I dunno what I’m eating with my sweet and sour tofu that I have marinating in this homemade sauce but I can trust that it will be something! *superhero pose of victory!!!* Most likely veggies. Or nothing at all. Either way, I have salad to make. But I’m procrastinating to blog instead.
So, recipe for the sauce is above, it’s sweet and sour, and I tweaked and added things not called for – like the rest of the marinade made for the fried tofu patty-esque pieces that I did and didn’t mention. [As an aside, I really don’t remember what was in that one.]
I can’t remember the difference between corn starch and corn flour, if they can be used interchangeably as substitutes for each other, or what, but the pack said corn flour, and I used it. =[
Since I added that extra sauce, I eyeballed the amount used. The extra corn flour I added to the simmering pot after the other sauce lumped up, which was something I should have remembered would happen, but it doesn’t seem too bad.
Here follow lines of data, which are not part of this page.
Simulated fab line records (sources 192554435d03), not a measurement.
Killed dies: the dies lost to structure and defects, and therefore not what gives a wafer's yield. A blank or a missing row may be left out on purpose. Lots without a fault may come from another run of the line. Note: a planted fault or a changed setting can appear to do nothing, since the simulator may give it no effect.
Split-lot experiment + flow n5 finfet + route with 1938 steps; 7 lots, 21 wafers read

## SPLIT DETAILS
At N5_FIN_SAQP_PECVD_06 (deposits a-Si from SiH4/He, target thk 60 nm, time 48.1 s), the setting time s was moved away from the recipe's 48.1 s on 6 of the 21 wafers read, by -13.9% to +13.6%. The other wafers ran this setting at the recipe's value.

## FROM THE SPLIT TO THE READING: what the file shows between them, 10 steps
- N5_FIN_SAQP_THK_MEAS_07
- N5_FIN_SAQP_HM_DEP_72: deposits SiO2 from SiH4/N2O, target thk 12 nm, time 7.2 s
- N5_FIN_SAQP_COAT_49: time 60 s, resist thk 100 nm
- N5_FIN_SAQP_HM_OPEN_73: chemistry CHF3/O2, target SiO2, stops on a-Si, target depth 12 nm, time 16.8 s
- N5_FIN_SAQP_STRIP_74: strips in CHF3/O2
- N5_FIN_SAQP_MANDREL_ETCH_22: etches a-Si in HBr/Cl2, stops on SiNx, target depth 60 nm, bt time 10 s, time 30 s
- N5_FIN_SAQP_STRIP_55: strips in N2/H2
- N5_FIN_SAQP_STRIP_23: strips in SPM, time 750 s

I used teriyaki sauce instead of soy and halved the amount called for. And I switched out white sugar for brown, and used less.
Used about half of the finished product to marinate the tofu pieces and the rest is in a glad bag for freezing for later use.
I’m gonna have to find containers to transfer the food from my lunch container if I’m leaving the house tomorrow. Haven’t decided yet, but better to be prepared than not.
So, I leave you now, to bemoan and/ or ignore the responsibility I have of cleaning up my stuff.